Pyne Speaker challenges students to be global leaders

Groton School welcomed its 2023–24 Pyne Chapel Speaker, Kwok Pui Lan, PhD, to the Circle for two days of discussion, debate, and exploration of the role of religion in world affairs. 

The Percy and Eben Pyne Chapel Speakers Fund was established in 1999 to bring individuals to the Groton campus who are role models for thinking and acting ethically in the world at large. Dr. Kwok is dean’s professor of systematic theology at Candler Theological Seminary at Emory University in Atlanta, where she focuses on Asian feminist Christian theology and postcolonial theology. 

Dr. Kwok is best known for her scholarship that has pioneered a path for theologians and scholars of religion, especially within postcolonial feminist and Asian feminist theologies. She teaches contemporary spirituality and interfaith understanding and has written or edited twenty-three books in English and Chinese. An Anglican Christian, Dr. Kwok places oppressed people and marginalized perspectives at the center of her work.  
 
She discussed these themes during a Monday-morning chapel talk that spanned key moments in her career, beginning when she chose to focus on religion and philosophy in college.

“I wasn’t interested in money or science,” Dr. Kwok said. “I was looking for solutions and answers to profound questions.”

As her studies and career progressed, Dr. Kwok started exploring how religion played a part in politics and global issues. After the 1997 handover of her native Hong Kong from the United Kingdom to the People’s Republic of China, Dr. Kwok began to look at empires throughout history, and the legacy of religion-fueled war and conflict. And, upon moving to Boston, she began to notice the effects of climate change, not just on humanity, but all of Earth’s creatures. 

Such challenges, she said, call for a new breed of culturally sensitive leaders who work together across nationalities and religions to care for the world’s underprivileged: “Today, we live in a challenging time. We need to be mindful of so many people living in unstable and non-sustainable conditions.” 
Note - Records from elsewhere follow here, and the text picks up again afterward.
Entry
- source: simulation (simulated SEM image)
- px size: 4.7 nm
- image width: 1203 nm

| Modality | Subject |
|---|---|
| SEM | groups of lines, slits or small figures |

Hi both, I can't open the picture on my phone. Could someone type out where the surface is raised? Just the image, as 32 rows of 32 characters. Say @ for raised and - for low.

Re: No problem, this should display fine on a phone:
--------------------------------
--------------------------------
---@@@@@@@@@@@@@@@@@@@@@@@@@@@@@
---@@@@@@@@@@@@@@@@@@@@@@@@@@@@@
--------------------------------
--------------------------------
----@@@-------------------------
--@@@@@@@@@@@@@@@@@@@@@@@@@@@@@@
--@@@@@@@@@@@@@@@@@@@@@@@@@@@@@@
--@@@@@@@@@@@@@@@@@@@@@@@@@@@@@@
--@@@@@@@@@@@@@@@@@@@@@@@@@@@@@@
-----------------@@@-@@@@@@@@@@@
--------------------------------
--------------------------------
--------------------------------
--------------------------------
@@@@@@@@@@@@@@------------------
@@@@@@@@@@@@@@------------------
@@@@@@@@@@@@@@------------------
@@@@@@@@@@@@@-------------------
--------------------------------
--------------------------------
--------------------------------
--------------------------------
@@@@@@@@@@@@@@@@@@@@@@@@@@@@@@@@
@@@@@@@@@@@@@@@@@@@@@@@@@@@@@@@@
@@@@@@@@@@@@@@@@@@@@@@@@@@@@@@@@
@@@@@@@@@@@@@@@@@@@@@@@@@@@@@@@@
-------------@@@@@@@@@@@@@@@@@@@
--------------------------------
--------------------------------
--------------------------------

Throughout the day Monday, Dr. Kwok met with classes from the World Languages, History, Religious Studies, and English departments for informal question-and-answer sessions in the Sackett Forum. In between sessions, Dr. Kwok had lunch with faculty and students from the East Asian and South Asian student alliances.

“I am pleasantly surprised that high school students read my work, and understand it,” she said later in the day. “Why? I certainly would not have them in mind when I wrote those books. But they grapple with it, especially the idea of inter-religious dialogue and solidarity. Because I think that they are fully aware that we are living in a world that is so fragmented and broken. And religion, unfortunately, plays a role in some of those conflicts. They were asking questions, asking about how we can be agents for peace building, and especially how women and girls can be participants in that important project.”

THINKING CREATIVELY ABOUT THE FUTURE
Chaplain Allison Read said Dr. Kwok was an obvious choice for Pyne Speaker because of the global perspective of her work, because she’s a woman and Asian, and because that work centers the traditionally marginalized, paying particular attention to “folks who live on the difficult side of systems of injustice and oppression.”

“The way that I understand our institutional values of diversity, inclusion, and belonging, and what [Headmaster Temba] Maqubela has sought to do here, there’s congruency in that,” said Chaplain Read. “There’s congruency between who, traditionally, has not been here—who’s been marginalized, who’s been excluded from an experience like the Groton School experience, who might we listen to, whose voices do we need present on the Circle. There’s a great deal of alignment between what we’ve been trying to do as an institution and as a community and what Professor Kwok does in the world.”

Celine Ibrahim, PhD, has been teaching Dr. Kwok’s material in her Ethics classes and said that holistic worldview and interdisciplinary themes tied in well with what her students were trying to do. 

“Here, when there was an opportunity to think about the ethics curriculum in a global way, it was very important for me to infuse the curriculum with people who were thinking creatively about the future, putting forth a vision that was informed by history but that could invite us as thinkers,” said Dr. Ibrahim. “I encourage students to see themselves, not just as passive consumers of materials, but to actually synthesize for themselves their own public voice, their own views and ethical standpoints. 

“In doing that,” she added, “it’s very important for me that I expose them to many different perspectives and points of view—everything from writing on environmental theology to religion in politics and the importance of religious actors in the public sphere to be peace-building forces.” 

Dr. Kwok said the students she spoke to showed a mature understanding of the world that gave her hope for the future.

“This visit gives me a lot of hope, because these students have been exposed to different religious traditions at such a formative age,” she said. “I did not have the opportunity to study other religions when I was in high school but they have. That they can ask those intelligent questions means that they’re thinking about what’s going on in the world and that they are also looking for solutions and answers. 

“By talking to people with perspectives different than their own, they’ll discover different ways of interpreting current affairs and, hopefully, become global leaders.”